My interest keeps fluctuating and I don't know what to do.
I posted awhile back about selling my horses, and I did end up retiring my mare with a family member. I hate to say it and I know it sounds awful, but I am relieved to not have her anymore. I decided to put my gelding through 30 days of training to see where things went, and I'm not sure yet what I will do, but I think I just wasted my money and I'm not sure I want to give him another chance and try to get on him again. I got hurt off of this horse 10 years ago, and I've had a horrible time with my confidence ever since, am 10x worse of a rider now due to taking so much time off of lessons and serious riding, and I don't know if I'll ever trust my horse again. He has been vet checked and everything, just has a horrible attitude and is a confidence destroyer. He's never been consistently ridden and with him being 18, I'm sure it's too late to begin now, especially since I am a pretty bad rider with no confidence, and I can only see myself getting hurt or getting my confidence destroyed again. I have a hard enough time with my confidence on a schoolmaster. Literally the only thing keeping me from getting rid of this horse is the fact that a very loved deceased family member gave him to me, but I don't have the time, resources, or motivation anymore to make anything of him, and it would be a terrible financial decision to keep him as a pet, not to mention that I am unable to visit him more than twice a week at the most, and frankly, I don't really know what to do with a horse if you can't ride it. I've never been one to hang out or play with a horse in the pasture (not that all I do is ride, I will pet them for a few minutes and feed treats, but horses are too expensive for me to keep one just to do that with twice a week), and my groundwork skills are abysmal.
For some background: Honestly, I was one of the spoiled kids people talk about whose parents got me a horse when I never should've had one (they have owned horses all of their lives as well, so I was born into it and never had to ask for a horse) and never let me do anything for myself, they felt it was "unsafe" and did everything for me, so after 20+ years of being around horses, I can barely lunge a schoolmaster (I seriously took one lunge lesson this year; I have no clue what to do if a horse bolts or bucks on the line, or does anything even slightly wrong), can barely load and unload a horse who is a saint about it, am an extreme beginner/novice rider, and have no idea how to teach ground manners or correct bad behavior. Another huge thing setting me back is that the closest quality barn is over an hour away, hence why I barely have time to ride.

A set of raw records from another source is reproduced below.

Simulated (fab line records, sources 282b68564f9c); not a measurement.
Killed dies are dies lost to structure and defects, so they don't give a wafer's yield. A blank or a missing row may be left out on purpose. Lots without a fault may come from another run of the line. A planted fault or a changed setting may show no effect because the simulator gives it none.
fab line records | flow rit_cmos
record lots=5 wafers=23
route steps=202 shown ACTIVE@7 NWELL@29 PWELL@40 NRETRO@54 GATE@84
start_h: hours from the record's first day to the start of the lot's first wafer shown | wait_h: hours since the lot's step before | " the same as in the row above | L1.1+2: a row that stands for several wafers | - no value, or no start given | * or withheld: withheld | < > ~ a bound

Anyway, I've noticed that my interest keeps fluctuating, and I really wish I could just decide whether or not I really want to continue with horses. I have a busy job and don't have time to be working with horses very much. I have about 2 days per week max I can do it. My barn is also over an hour away. I've gotten to the point to where I will mentally find any excuse to not see my horse, absolutely dread going to see him, and feel nothing but stress about it. My lessons are better, but my stomach still ties in knots when I'm close to the barn, but I do enjoy the lessons. However, I can't get rid of the fear that makes me never want to ride again. I'm terrified of getting hurt again and possibly becoming permanently disabled (this is a huge fear of mine; falling just right and breaking my neck, breaking my leg, breaking my spine, falling into a jump, having a horse flip or fall on me, etc.). I used to love jumping, but now tiny cross rails scare me. I'm not sure that even if I got a horse I could ride and trust, if I could be motivated enough to actually go ride.
I've never been the type to jump at just any opportunity to spend time with a horse, or even ride. Maybe it's because I've never known a life without them, but I've noticed that most people who like horses feel a lot more strongly about them than I do, and feel like any moment on a horse's back or playing with them in a field is pure Heaven, whereas most of the time I am just "meh" or anxious to get off/leave, with the exception of lessons, where I feel good, but not overflowing with joy or anything like that. Some days I just want to be done with horses and move on, and others I feel happy that I get to ride. I'm not sure I want to own anymore and have been considering a half-lease, but I also am very content with the idea of just taking lessons. At the rate I'm progressing at only riding once a week however, I'll probably never be a decent rider. I wonder if I only stick with horses because it's what I've always done and I'd feel useless without that hobby, since I don't really enjoy anything else. Some days I truly enjoy it, others I really want to quit. It seems like when I'm at the barn, I'm happy about it, but when I'm away, I don't even really want to think about horses.
I really don't know what to do. I'm not rich and I can't afford to just throw money away at a hobby I feel indifferent about half of the time. Yet, I don't want to feel useless with no hobbies or give up the part I still like. With my job and location, it makes things ten times harder and almost not worth it. Any advice would be greatly appreciated, and I'm sorry for how long this is.
TL;DR - I do and don't enjoy horses anymore, my confidence sucks, I have a horse I don't trust, and a lot of difficult decisions to make. I have a hard time getting motivated to go to the barn, but enjoy myself once I am there, with the exception of seeing my own horse.